I analyze various plastic samples with pyrolysis-gcms. Sometimes I get bisphenol samples. It is difficult for me to distinguish whether a sample consists only of bisphenol F or is it a mixture of bisphenol F and bisphenol A. In the chromatogram of samples with bisphenol F I can always also see peaks with the same mass spectrum as bisphenol A. Is this just a fragment of bisphenol F?

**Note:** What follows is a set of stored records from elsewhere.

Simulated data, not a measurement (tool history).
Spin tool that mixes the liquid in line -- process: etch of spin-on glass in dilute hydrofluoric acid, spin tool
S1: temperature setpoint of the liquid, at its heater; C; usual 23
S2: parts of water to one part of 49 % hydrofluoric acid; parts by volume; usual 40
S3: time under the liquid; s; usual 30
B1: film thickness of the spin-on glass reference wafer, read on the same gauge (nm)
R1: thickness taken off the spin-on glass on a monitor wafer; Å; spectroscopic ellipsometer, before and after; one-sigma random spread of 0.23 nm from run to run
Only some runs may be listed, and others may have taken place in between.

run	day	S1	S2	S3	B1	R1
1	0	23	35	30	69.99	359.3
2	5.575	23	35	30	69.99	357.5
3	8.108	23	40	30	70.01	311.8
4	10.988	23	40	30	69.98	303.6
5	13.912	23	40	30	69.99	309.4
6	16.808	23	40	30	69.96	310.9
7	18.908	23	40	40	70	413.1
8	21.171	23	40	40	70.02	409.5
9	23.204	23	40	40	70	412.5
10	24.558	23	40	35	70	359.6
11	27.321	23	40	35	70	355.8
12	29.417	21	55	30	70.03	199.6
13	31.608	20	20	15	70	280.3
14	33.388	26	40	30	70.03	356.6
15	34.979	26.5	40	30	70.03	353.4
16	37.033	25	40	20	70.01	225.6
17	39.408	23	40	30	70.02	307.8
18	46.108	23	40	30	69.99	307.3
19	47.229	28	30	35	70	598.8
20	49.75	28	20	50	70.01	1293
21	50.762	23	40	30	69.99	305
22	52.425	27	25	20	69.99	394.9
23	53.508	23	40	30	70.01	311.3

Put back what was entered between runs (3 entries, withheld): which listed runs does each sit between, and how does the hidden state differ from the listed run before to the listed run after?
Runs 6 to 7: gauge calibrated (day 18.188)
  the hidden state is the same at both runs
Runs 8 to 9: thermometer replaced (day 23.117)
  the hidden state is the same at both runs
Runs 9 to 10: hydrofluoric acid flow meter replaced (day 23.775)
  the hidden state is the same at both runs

I know that's a very specific area. Maybe someone here knows the topic and can help me?

Best regards,
Izabela
Can you obtain and inject a reference sample of bisphenol F ?
Certainly BPA and BPF don't coelute. I did some work on BPA years ago and found that even my deuterated BPA standard didn't exactly coelute with BPA. I was making acetate derivatives to get BPA by GCMS. While BPA and BPF do have some common masses in their spectra, the big ones are not the same (the ones I would use as qualifiers).

What about using the ratios of isopropylphenol to phenol for BPA and p-cresol to phenol for BPF as a way to sort it out?
Thank you for your reply!

Unfortunately I cannot be sure that there is no residue of BPA in the BPF reference samples.

The fragments elute one after the other. With such samples, I always have two large peaks that I can identify as bisphenol F and then one with a mass spectrum like bisphenol A. I am not sure whether this is actually a mixture of BPF and BPA or just BPF with a fragment that only looks like BPA.

The decomposition temperature of BPA and BPA is very similar, so I can not separate the bisphenols with pyrolysis GCMS.

Best regards
Hi Isabela, Great post. We are currently working on applications in this area. We are using a Frontier lab Pyrolyzer Scion 456 GC and a Scion Single quad mass spectrometer for this application. Could you please reach out using sunny.singh@scioninstruments.com. We might be able to help.
I guess I'm not clear on what you're saying. Is your end goal polymer identification? It might be helpful if you could explain in more detail, what you're trying to accomplish in your measurement.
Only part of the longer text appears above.